From Erik Conway,
NASA Jet Propulsion Laboratory
One of the great things about the giant American Geophysical Union yearly meeting in San Francisco is the tremendous diversity of subjects that you can plunge into. I started the conference in a session devoted to the history of geophysics. One paper examined the contribution of Scots to the discovery of the existence of the ice ages in the early 19th century, while another unearthed James Van Allen's role in the Argus series of nuclear weapons tests that were designed to “ring the magnetosphere's bell” during the late 1950s and early 1960s. I also attended a pair of sessions devoted to ice loss from marine glaciers in Greenland and West Antarctica. Scientists from a wide variety of U.S. and foreign institutions spoke about their efforts to understand the mechanisms behind the widely-reported phenomenon. At a very general level, they agree that changes in the oceans surrounding these glaciers and their ice shelves are responsible for eroding the ice. But they don’t know whether the cause is warmer water (and the ocean around both Greenland and West Antarctica has warmed significantly), faster circulation of water at the glacier margins (evidence for this seemed mixed), or some combination of both.

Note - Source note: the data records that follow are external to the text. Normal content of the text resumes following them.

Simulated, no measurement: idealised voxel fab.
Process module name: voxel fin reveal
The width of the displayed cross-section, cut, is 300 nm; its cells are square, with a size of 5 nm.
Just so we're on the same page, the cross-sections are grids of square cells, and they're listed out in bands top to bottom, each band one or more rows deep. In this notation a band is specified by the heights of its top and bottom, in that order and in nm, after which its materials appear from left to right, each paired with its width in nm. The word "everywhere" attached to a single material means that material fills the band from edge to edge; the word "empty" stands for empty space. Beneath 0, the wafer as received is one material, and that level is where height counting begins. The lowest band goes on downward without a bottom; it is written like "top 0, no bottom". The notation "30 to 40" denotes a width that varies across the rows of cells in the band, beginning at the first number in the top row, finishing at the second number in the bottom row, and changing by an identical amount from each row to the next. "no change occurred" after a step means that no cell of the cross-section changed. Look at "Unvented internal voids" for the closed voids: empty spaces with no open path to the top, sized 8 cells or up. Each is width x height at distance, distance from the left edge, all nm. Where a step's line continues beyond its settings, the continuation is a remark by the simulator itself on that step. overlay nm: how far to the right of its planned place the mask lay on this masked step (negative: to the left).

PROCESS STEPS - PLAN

To try to understand how marine glaciers erode, the researchers have deployed a variety of tools: moored buoys, ship-based hydrographic cruises, various satellite and aircraft-based remote sensors, and numerical models. One research group at the University of Chicago has even studied the process of ice shelf disintegration using plastic models (no, not rubber ducks!) in a big water tank. The speaker drew a big laugh from the audience, but he had a point: we never catch an ice shelf breakup "in the act" early enough to provide a complete time series to study. We can only study the process through modeling, and geoscientists have used simplified models to help understand complicated phenomena for a couple of centuries. And a physical model like a water tank simply contains different simplifications than numerical models.
The last session I attended before hunger pangs set in was on the co-evolution of planetary atmospheres and climates — in this case, Mars and the Saturnian moon Titan. These researchers are trying to understand the evolution of greenhouse gas inventories over the past four billion years with far less evidence than is available to Earth scientists — bits of evidence like the escape rates of hydrogen and carbon dioxide into space and their present surface compositions.
Erik is a historian based at NASA's Jet Propulsion Laboratory in Pasadena, California.
Global warming is not new.
You might think from the amount of “climate science debate” that is given airtime in the U.S. media that it’s undiscovered territory. But it’s not. The science is very well established and goes back a long way. Global warming is not a new concept.
The Victorians knew about it. John Tyndall (born 1820) knew about it. So did Svante August Arrhenius. In April 1896, Arrhenius published a paper in the London, Edinburgh and Dublin Philosophical Magazine and Journal of Science entitled “On the influence of carbonic acid in the air upon the temperature of the ground.” (Arrhenius referred to carbon dioxide as “carbonic acid” in accordance with the convention of the time.)
Arrhenius’ paper was the first to quantify how carbon dioxide contributed to the greenhouse effect — carbon dioxide warms up the Earth by trapping heat near the surface, a bit like swaddling the planet in an extra blanket. Arrhenius was also the first to speculate about whether changes in the amount of carbon dioxide in the atmosphere have contributed to long-term variations in Earth’s climate. He later made the link between burning fossil fuels and global warming.
Another person who “knew” some time ago was Frank Capra. Graduating from Caltech in 1918, he went on to become a famous filmmaker responsible for “It’s a Wonderful Life” and other movies. But one that stands out, at least for nerds like me or people with an interest in climate change is “Meteora: The Unchained Goddess”, released in 1958:
Made for Bell Labs, this most awesome educational film speaks of “extremely dangerous questions”:
Dr. Frank C. Baxter: “Because with our present knowledge we have no idea what would happen. Even now, man may be unwittingly changing the world’s climate through the waste products of his civilization. Due to our release through factories and automobiles every year of more than six billion tons of carbon dioxide, which helps air absorb heat from the sun, our atmosphere seems to be getting warmer."
Richard Carlson: "This is bad?"
Dr. Frank C. Baxter: "Well, it's been calculated a few degrees rise in the Earth’s temperature would melt the polar ice caps. And if this happens, an inland sea would fill a good portion of the Mississippi valley. Tourists in glass bottom boats would be viewing the drowned towers of Miami through 150 feet of tropical water. For in weather, we’re not only dealing with forces of a far greater variety than even the atomic physicist encounters, but with life itself." In 1958, they knew about the effects of heating up the planet. In the 1800s they knew about it. Today, the biggest challenge facing climate scientists lies in predicting how much our climate will change in the future. It’s not a trivial task, given how complicated the climate system is — we can barely predict in detail more than a week’s worth of weather. We’re not viewing Miami through bottomed-glass boats yet, but we’re already beginning to see some of the predictions of global warming — melting sea and land ice, sea level rise, more extreme weather events, changes in rainfall and effects on plants and animals — be borne out.